If you’re putting your life and education into the hands of a career counselor, you should make sure they are capable of pointing you in the right direction. Here are some tips on how to choose the right one:
Do your research
Ask your friends and family for the names of career counselors they’ve worked with or heard good things about; sometimes word-of-mouth is the best way to find the perfect counselor. Make sure you understand the services that will be provided, your degree of involvement in the process and the financial commitment involved.
If you’re already in university, first use the many free programs available at your campus career and counseling centre before seeking help from a private counselor. If you aren’t happy with the outcome, get a second opinion. A list of nationally certified counselors is available on the Canadian Counseling Association’s website.
Qualifications and experience
Ideally, your new career counselor will have a Master’s degree in counseling, psychology or another closely related field, with at least 2,000 hours of supervised counseling experience. Your counselor should be certified to administer and interpret the results of both the Meyers-Briggs test and the Strong Interest Inventory test. You should also ask if he or she is provincially and nationally certified.
Ask career counselors for a detailed explanation of their services, fees and the time commitment that will be expected of you. Be very wary of private services that promise more money, better jobs, resumes that get speedy results or an immediate solution to your career problems. Confirm that you can end the counseling at any time and only pay for the sessions you attend.

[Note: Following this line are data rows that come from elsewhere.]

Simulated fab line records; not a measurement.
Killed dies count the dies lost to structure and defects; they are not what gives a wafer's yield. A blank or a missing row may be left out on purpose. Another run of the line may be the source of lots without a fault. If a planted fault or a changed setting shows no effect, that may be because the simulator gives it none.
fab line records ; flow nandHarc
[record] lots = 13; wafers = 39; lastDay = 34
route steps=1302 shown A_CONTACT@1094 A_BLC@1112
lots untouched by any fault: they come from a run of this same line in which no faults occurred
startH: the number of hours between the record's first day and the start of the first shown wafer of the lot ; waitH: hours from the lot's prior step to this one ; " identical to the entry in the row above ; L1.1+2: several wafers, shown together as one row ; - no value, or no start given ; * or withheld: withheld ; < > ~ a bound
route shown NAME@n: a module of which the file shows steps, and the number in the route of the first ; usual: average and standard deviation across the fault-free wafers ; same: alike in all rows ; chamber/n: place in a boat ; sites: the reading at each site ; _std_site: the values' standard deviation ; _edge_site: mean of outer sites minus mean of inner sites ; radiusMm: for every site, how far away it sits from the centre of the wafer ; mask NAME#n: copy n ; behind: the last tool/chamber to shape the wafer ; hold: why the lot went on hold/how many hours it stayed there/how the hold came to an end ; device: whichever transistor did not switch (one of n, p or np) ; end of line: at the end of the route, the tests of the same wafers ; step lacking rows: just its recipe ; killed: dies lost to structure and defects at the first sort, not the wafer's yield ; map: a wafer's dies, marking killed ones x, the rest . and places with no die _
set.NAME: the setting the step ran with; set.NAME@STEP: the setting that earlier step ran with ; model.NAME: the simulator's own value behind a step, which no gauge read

Ask about the counselor’s familiarity with specific fields of employment. If you think you want to go into marketing, a counselor who focuses primarily on engineering programs may not be of much help. Good career counseling is an art, not a science, and the life experience, empathy and communication skills of your counselor will prove to be invaluable.
Don’t be shy
It’s never too late to start career counseling. Even if you’re in your last year of university or post-graduate degree, career counselors can help you assess which programs will help you reach your career goals and also facilitate your job hunt after graduation. Because career counselors are also trained as general counselors, they are qualified and equipped to help you with other problems that may affect your education and career, including family troubles, personal issues or learning disabilities.